The Association of American Universities (AAU) has received a grant from the National Science Foundation (NSF) to examine the role a national association can play in expanding reform efforts aimed at improving the quality of undergraduate teaching and learning in science, technology, engineering and mathematics (STEM) fields at its member institutions. The grant was awarded by the NSF “Improving Undergraduate STEM Education” (IUSE) program in the Education and Human Resources Directorate.
In 2011, AAU launched a five-year initiative to influence the culture of STEM departments at AAU institutions so that faculty members are encouraged to use “evidence-based” teaching practices, and are given training and other support to do so. Evidence-based practices are those proven by research to be more effective in helping students learn and in better engaging students in STEM disciplines. They generally provide for less classroom time spent on lectures and more on student engagement with faculty and hands-on work.

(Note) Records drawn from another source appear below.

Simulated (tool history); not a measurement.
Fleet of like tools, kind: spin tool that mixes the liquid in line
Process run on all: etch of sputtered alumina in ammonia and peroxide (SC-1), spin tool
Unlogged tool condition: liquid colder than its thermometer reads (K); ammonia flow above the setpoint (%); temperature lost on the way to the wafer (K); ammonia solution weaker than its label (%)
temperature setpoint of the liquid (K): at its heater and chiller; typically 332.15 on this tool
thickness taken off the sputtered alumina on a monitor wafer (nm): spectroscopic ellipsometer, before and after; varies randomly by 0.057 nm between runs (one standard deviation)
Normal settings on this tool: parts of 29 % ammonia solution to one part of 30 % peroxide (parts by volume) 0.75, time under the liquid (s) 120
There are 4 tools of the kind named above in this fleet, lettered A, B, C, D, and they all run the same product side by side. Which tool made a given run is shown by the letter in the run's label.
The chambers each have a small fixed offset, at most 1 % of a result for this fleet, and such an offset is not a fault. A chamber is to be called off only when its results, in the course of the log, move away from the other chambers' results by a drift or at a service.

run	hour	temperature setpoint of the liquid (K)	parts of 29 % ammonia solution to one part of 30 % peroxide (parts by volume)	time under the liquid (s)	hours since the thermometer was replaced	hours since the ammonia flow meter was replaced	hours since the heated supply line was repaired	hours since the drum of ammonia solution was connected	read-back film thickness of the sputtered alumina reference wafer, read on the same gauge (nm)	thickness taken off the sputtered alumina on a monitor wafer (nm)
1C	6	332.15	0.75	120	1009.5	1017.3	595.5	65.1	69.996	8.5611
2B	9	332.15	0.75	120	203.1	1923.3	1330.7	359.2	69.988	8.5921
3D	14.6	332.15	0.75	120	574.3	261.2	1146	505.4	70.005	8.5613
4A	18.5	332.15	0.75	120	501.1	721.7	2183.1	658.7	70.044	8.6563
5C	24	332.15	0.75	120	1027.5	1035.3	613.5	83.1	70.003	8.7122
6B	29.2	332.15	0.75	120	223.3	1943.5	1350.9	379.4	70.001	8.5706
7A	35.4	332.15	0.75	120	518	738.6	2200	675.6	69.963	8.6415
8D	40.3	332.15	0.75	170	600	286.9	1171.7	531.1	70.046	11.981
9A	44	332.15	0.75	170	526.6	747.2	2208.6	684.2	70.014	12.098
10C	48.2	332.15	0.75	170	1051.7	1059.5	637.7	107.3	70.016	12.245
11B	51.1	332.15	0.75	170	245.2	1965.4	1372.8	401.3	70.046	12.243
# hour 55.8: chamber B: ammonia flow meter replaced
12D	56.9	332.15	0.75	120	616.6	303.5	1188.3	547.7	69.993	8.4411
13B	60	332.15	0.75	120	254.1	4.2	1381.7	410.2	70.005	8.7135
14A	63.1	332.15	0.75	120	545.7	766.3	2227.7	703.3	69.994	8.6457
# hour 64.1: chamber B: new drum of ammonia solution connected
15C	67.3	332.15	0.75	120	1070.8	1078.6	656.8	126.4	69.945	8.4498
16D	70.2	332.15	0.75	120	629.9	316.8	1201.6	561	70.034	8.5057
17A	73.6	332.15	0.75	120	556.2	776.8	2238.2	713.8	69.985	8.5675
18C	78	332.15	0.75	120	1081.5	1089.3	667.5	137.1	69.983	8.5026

The three-year, $600,000 grant from NSF will enable AAU to examine its own role in effecting change on campuses and improve understanding of how a major national association can promote and scale systemic campus education reforms.
“We are very pleased with the extraordinary progress being made on our campuses with the help of the AAU STEM teaching initiative,” said AAU President Hunter Rawlings. “With this grant, we hope that the AAU initiative can not only effect change on campuses, as it is already doing, but demonstrate more broadly how national higher education associations can in fact encourage and help create educational change at member institutions.”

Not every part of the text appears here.